China has made a bold move to stimulate consumption and boost sales of new energy vehicles (NEVs) by relaxing its policy on lending. Starting Thursday, new buyers will be able to purchase NEVs without making a downpayment, according to a new policy released by the People’s Bank of China.
The new policy only applies to personal-use NEV passenger cars, while loan requirements for commercial and used vehicles remain unchanged. This move comes as unofficial data shows a pick up in NEV sales in March, following a significant slump in December.
In addition to eliminating the need for a downpayment, the Chinese government has also reintroduced subsidies for NEV purchases, which will run until 2027 with a gradual reduction in later years. Tesla has also joined the effort to boost sales by offering interest-free loans for three or five years with a limited downpayment.
This marks the first time in six years that China’s central bank has ordered cuts to car loan terms, with a focus on spurring sales of NEVs. The move reflects the growing pressure on NEV sales due to factors like ‘range anxiety’, uncertain consumer confidence, and an intensifying price war in the market.

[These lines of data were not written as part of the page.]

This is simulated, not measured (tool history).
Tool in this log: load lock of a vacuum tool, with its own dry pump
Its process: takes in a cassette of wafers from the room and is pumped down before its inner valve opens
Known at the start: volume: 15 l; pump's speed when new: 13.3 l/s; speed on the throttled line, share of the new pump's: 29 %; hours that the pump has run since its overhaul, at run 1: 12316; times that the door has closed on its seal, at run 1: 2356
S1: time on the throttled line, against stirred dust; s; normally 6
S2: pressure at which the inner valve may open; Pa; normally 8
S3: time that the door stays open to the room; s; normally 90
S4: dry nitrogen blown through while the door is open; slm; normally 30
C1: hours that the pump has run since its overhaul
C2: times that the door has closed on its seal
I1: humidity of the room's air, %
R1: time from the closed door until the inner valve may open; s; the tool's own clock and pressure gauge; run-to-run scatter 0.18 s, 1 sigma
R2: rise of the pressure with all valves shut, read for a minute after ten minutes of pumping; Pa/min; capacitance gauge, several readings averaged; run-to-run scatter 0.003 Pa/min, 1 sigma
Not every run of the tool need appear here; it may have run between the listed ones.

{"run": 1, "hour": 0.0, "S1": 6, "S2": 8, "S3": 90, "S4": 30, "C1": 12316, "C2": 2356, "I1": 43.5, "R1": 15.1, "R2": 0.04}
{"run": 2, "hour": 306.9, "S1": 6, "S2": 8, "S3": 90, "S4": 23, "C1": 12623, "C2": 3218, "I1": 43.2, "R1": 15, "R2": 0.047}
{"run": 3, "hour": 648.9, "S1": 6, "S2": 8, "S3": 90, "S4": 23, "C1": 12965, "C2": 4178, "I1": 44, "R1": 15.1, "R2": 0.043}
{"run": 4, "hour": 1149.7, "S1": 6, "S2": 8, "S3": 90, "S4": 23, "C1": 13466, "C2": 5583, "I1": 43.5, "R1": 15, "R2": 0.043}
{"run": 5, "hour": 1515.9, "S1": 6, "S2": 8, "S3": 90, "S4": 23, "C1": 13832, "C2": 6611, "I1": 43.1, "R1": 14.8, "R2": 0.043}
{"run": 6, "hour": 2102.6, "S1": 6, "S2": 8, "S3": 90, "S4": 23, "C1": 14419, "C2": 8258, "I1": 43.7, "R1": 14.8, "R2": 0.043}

Financial institutions are now being encouraged to reduce or waive default penalties for early loan closure during the auto trade-in process to support auto consumption demand. The new policy replaces the terms set in 2017, with maximum loan ratios now determined based on the borrower’s creditworthiness and repayment ability.
Despite the challenges, NEV sales rebounded strongly in March, with retail sales totaling 698,000 units, up 28% from the same month last year. Tesla’s new loan deals in China aim to further boost sales, as the company continues to adjust prices to attract consumers.